The Judiciary Act of 1789 was passed by Congress and signed by President George Washington, establishing the Supreme Court of the United States as a tribunal made up of six justices who were to serve on the court until death or retirement. The number of justices became nine in 1869.
In 1929, aviator James Doolittle demonstrated the first blind takeoff and landing, using only instruments to guide his aircraft.
In 1942, as World War II raged, popular bandleader Glenn Miller ended his long-running radio show and announced he was going into the U.S. Army. He was succeeded on radio by Harry James.
In 1959, U.S. President Dwight Eisenhower and Soviet Premier Nikita Khrushchev met at Camp David, Md.
In 1986, the U.S. Congress adopted the rose as the national flower.

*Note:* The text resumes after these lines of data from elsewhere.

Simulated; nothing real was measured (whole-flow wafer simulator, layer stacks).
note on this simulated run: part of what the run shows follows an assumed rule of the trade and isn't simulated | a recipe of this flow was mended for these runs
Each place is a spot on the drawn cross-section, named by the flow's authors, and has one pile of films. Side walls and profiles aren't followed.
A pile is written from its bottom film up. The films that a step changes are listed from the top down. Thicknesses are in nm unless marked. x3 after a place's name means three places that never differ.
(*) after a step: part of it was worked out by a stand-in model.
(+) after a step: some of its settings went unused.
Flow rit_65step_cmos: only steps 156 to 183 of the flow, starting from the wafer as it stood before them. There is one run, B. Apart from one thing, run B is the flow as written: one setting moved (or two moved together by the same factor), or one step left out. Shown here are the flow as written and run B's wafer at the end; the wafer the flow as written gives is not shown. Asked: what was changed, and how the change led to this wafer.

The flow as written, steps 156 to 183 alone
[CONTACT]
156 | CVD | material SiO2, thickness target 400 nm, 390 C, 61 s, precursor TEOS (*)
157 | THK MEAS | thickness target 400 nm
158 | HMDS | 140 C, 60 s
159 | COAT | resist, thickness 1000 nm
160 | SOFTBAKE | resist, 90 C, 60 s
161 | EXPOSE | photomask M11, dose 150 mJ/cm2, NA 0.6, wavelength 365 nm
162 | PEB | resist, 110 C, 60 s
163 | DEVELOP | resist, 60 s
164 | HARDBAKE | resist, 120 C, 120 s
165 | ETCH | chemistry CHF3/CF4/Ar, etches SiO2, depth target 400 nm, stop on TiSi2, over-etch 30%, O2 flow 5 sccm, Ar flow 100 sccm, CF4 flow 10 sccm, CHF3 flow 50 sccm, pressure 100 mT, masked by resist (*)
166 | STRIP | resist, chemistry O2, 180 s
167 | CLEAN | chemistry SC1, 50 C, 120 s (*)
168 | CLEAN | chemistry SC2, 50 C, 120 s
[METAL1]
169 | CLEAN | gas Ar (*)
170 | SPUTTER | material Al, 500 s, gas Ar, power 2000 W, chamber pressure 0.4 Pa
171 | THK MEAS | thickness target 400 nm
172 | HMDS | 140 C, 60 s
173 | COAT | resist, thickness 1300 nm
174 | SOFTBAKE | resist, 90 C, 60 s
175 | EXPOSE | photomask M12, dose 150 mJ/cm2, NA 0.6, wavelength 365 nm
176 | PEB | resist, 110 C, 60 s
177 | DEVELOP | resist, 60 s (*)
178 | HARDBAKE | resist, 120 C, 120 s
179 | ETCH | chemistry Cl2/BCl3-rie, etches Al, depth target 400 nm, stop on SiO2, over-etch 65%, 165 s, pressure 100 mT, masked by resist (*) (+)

In 1993, in an address at the United Nations, South African leader Nelson Mandela called for the lifting of remaining international economic sanctions against South Africa.
In 1994, it was reported that CIA turncoat Aldrich Ames had exposed 55 secret U.S. and allied operations to the Soviet Union.
In 1996, Israel opened a second entrance to a tunnel used by archeologists at the Temple Mount, sacred to Muslims as well as Jews. The action sparked deadly rioting.
In 1998, Iran's foreign minister announced that Iran had dropped its 1989 call for the death of Salman Rushdie, author of The Satanic Verses which many Muslims found blasphemous.
In 2002, armed assailants killed 29 people and wounded 75 in an attack on a Hindu temple in Gandhinagar, India.